I’ve read and appreciated Neil Gaiman’s works for a long time now. I’m not completely sure which of his works came first for me, but his name stuck in my mind after having read American Gods. It’s hard to describe what appealed about it in particular, but as a novel it was amazing. The TV adaption started well and went south quickly, unfortunately.
But one of the earliest works for which Gaiman is best known is the comic book series The Sandman. In it, the titular Sandman is one of a group of beings known as the Endless, stylized as his siblings, who are both defined by and defining of human experiences. His is the realm of dreams, and nightmares, and sometimes those things go wrong, get loose, need correcting, and so on.
I’ve said it a few times before but generally speaking I don’t care for comic books. My dislike is predominantly around the story format it enables: you have a successful comic, you do a series, it’s popular enough there’s more money to get out of it, so you keep the story going forever. Batman is, what, 80, 90? How many times do the same stories need to be retold? But this dislike has certainly prevented me from reading some series that I might otherwise have enjoyed. So now that Netflix has released an adaptation of The Sandman, at least two of the major storylines thereof, I get to watch it with fresh eyes and without having read the comics beforehand.
There’s been a lot of outpouring on the internet of fans who had read the comics being upset at the show’s tone for a number of reasons, unfortunately including some amount of uproar that several characters were cast in a different gender or race than as they had been portrayed originally. Honestly, I didn’t notice: the fact that the Sandman is a white guy and his sister Death is black hardly matters. The gender or race of any of the characters only rarely matters at all in their respective roles. What does matter is that her episode, an introspective one almost devoid of some of the big set pieces that happen elsewhere in the show, is absolutely fantastic and introspective storytelling. She’s got a major role in one episode only, and is almost the best character in the whole series.

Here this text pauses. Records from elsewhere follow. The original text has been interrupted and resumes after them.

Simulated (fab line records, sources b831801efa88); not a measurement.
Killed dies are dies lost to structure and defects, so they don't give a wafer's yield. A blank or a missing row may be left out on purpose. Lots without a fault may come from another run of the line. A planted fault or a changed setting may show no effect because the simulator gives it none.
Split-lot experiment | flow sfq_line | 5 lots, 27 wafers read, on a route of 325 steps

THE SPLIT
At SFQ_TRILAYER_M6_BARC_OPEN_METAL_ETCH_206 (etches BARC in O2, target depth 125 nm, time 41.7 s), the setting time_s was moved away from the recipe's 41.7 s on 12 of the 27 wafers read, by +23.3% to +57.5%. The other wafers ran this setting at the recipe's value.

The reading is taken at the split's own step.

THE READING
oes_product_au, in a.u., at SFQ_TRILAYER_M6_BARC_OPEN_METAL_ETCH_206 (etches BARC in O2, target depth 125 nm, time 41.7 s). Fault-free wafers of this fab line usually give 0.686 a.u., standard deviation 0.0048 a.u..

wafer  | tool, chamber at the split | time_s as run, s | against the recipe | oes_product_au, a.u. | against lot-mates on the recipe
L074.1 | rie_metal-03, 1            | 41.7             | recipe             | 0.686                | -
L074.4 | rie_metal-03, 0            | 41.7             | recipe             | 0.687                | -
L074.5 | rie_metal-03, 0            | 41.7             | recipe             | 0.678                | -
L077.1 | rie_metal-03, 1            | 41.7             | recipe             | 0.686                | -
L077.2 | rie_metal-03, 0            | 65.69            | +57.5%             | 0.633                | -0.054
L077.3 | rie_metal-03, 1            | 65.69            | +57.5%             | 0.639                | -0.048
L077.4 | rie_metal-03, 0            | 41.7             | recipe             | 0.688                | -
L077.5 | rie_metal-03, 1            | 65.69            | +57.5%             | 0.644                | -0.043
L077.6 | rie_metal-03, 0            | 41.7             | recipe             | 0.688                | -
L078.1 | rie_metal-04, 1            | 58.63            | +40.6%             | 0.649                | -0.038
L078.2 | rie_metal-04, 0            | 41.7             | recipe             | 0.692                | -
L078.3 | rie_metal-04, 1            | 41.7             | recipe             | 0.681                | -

I say almost because the preceding story arc includes David Thewlis in a frankly amazing semi-villain and he is absolutely not phoning it in like he did in Wonder Woman.
It’s hardly a perfect show, but it’s definitely interesting and enjoyable. It’s also notable that because it uses the smaller story arc format there’s a comparatively small number of recurring characters, and that allows the producers to roll much greater acting talent in and out of the series as need dictates. And boy howdy is there talent. In addition to Thewlis’s arc you get Gwendoline Christie, Stephen Fry, Ian McNeice who is one of my favorites, and Charles Dance which is practically cheating. But there’s also other, lesser known but widely respected actors too that get their time: Sarah Niles gets most of an episode with Thewlis which is genuinely harrowing. Kerry Shale, Joely Richardson, and Vivienne Acheampong also all stand out. And let’s not forget Boyd Holbrook excellently playing a recurring nightmare, one of the main overall villains. I must note that I keep seeing articles pointing out that series lead Tom Sturridge is very wooden by design, the character’s lack of emotion is meant to stand out among the colorful characters around him. If that’s the case, err, good job?
Thinking back about the Thewlis/Niles scenes now: it’s perhaps worth mentioning that there’s a lot of usage and reflection of some very dark themes in the show. Kidnapping, child abuse, serial killers, suicides, a certain amount of gore, there’s a lot of ugly material going on. And it’s not subtle, either: it wasn’t meant to be. These were written to highlight the darker sides of human nature, not to shy away from it and hide them away, but also to contextualize them against people’s dreams and nightmares. The escapism from horrific abuse as a child into a world of dreams; the serial killer’s dream of oneself as some kind of artist or however you care to put that. And the crashing down of those dreams, the sudden removal of that ability for a person to imagine something better to which to escape, if only during sleep.
Gaiman is an amazing writer and the adaptation to screen really reflects his abilities. The five part series that kicks the show off is absolutely amazing, compelling, and an excellent intro to this particular world. It’s followed by Death’s episode which is so good I might recommend people watch it as a standalone. The second arc isn’t bad, but it wouldn’t be able to stand on its own without the first.
I don’t know when season 2 will be along, and not having read the comics I don’t know what they might contain. But I find I’m looking forward to it. There’s a lot to explore here. I just hope they know to wrap it up when the time comes.